I'm trying to plan for one of my projects, and I'm considering using pyramid as a base. But while I was fiddling with it, I realized it wasn't really cross-platform. Is there any way to use pyramid/pylons without installing it? I would like to unpackage it and use it as an import, allowing me to move my project as a folder to many different computers with different OSes and performing normally.
> I'm trying to plan for one of my projects, and I'm considering using
> pyramid as a base. But while I was fiddling with it, I realized it
> wasn't really cross-platform.
Care to provide some evidence/background for your sweeping generalisations?
> Is there any way to use pyramid/pylons without installing it?
What do you mean by "installing"?
> I would
> like to unpackage it and use it as an import, allowing me to move my
> project as a folder to many different computers with different OSes and
> performing normally.
It's more usual to have a requirements.txt or buildout.cfg and install separately on each machine you need it.
Sorry, I didn't mean it wasn't downright incompatible with cross platform. My wording was off. I meant that, If I wanted to do it following the tutorial on the website, I would have to create a script that installs the virtual environment and pyramid for that OS, then run it. I would have to include a binary for each OS in the package to send to each one.
My project in a nutshell was going to just be packaged up, and the user would just download it and the main.py through python shell and enable it, allowing them to see the page.
Thank you for the response in terms of having a requirements.txt, it answered my question since that was something I was kind of hoping to try and avoid.

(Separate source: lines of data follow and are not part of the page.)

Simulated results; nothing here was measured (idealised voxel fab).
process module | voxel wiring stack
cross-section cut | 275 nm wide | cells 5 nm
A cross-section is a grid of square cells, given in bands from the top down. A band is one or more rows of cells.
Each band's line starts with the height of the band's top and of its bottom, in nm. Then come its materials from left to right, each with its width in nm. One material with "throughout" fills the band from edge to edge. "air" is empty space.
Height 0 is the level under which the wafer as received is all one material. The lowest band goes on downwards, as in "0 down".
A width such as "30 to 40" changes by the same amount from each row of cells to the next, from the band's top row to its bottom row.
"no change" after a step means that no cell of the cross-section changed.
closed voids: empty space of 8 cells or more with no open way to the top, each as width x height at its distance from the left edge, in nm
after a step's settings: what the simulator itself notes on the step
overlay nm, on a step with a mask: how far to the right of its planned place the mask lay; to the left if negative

On Monday, March 4, 2013 12:29:10 PM UTC-8, Chris Withers wrote:
> On 04/03/2013 19:46, Han Chuang wrote: > > I'm trying to plan for one of my projects, and I'm considering using > > pyramid as a base. But while I was fiddling with it, I realized it > > wasn't really cross-platform.
> Care to provide some evidence/background for your sweeping > generalisations?
> > Is there any way to use pyramid/pylons without installing it?
> What do you mean by "installing"?
> > I would > > like to unpackage it and use it as an import, allowing me to move my > > project as a folder to many different computers with different OSes and > > performing normally.
> It's more usual to have a requirements.txt or buildout.cfg and install > separately on each machine you need it.
> I'm trying to plan for one of my projects, and I'm considering using
> pyramid as a base. But while I was fiddling with it, I realized it
> wasn't really cross-platform.
> Is there any way to use pyramid/pylons without installing it? I would
> like to unpackage it and use it as an import, allowing me to move my
> project as a folder to many different computers with different OSes
> and performing normally.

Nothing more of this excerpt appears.